On Tuesday, the State Counselor and Thai Prime Minister Prayut Chan-o-cha opened a new bridge linking Mae Sot district in Thailand’s Tak province with Myanmar’s border city of Myawaddy. A second Mae Sot Boundary Post was also opened alongside the bridge.
Daw Aung San Suu Kyi said the bridge would promote cross-border trade, investment, tourism and cultural exchange.
Bilateral trade between Myanmar and Thailand stood at US$5 billion (7.7 trillion kyats) in fiscal 2017-2018, $4.3 billion in 2016-17, $4.8 billion in 2015-16, $5.7 billion in 2014-15, $5.6 billion in 2013-14, $4.7 billion in 2012-13, and $4.5 billion in 2011-12, according to the Ministry of Commerce. Thailand is Myanmar’s third-biggest source of foreign investment.

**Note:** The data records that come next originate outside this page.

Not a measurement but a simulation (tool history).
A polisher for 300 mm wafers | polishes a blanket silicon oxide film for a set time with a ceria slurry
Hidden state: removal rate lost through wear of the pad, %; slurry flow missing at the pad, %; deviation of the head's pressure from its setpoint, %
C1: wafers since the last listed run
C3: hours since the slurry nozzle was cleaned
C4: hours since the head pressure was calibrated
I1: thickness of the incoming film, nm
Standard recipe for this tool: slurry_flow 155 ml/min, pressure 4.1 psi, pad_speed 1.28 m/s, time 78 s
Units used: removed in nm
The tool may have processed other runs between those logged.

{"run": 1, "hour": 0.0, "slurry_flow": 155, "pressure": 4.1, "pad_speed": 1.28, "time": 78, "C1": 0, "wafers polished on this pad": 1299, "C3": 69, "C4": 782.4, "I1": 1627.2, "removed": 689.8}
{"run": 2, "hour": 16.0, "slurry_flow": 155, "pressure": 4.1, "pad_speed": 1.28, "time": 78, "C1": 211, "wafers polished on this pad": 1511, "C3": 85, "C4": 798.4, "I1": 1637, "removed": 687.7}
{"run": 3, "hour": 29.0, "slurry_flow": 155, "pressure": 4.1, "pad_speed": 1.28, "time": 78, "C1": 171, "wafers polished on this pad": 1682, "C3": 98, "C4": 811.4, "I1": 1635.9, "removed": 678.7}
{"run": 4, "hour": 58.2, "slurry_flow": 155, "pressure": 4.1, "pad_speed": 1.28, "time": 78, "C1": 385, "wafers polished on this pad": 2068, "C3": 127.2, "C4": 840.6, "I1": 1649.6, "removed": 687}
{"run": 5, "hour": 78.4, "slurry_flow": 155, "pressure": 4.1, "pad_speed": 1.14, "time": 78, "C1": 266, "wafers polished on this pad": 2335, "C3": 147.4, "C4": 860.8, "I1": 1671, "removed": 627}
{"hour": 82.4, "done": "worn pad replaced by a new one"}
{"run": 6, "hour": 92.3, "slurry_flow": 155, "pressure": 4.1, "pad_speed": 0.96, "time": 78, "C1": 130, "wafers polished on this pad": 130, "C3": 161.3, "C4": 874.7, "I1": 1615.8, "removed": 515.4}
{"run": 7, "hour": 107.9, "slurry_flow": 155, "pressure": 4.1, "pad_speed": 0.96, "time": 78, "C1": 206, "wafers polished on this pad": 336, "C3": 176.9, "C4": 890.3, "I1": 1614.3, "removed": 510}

The bridge lies on the East-West Economic Corridor, part of the Mekong-Japan cooperation scheme, Tokyo’s grand infrastructure plan for the region. Within this plan, Myanmar sits on two major economic corridors: the East-West Economic Corridor connecting Vietnam’s Dong Ha City with Yangon’s Thilawa Special Economic Zone (SEZ) via Cambodia and Thailand, and the Southern Economic Corridor connecting central Vietnam, Cambodia and Thailand to the Dawei SEZ in southeastern Myanmar.
The plan aims to improve connectivity between Bangkok and Yangon along the East-West Corridor. The corridor will help businesses based in Bangkok extend their supply chains to Yangon (at the Thilawa SEZ). The Myanmar section of the East-West Corridor does not yet function as an international highway due to bottlenecks such as one-way stretches, a lack of paved roads, traffic difficulties in the rainy season and weight limitations.
According to the Japan International Cooperation Agency, Tokyo plans to shorten transport time by constructing three bridges in Karen and Mon states—the Gyaing-Kawkareik Bridge, the Gyaing-Zathabyin Bridge and the Atran Bridge—as part of the East-West Economic Corridor. These are expected to reduce the time needed to transport goods the 870 km from Thilawa to Bangkok to one-and-a-half days.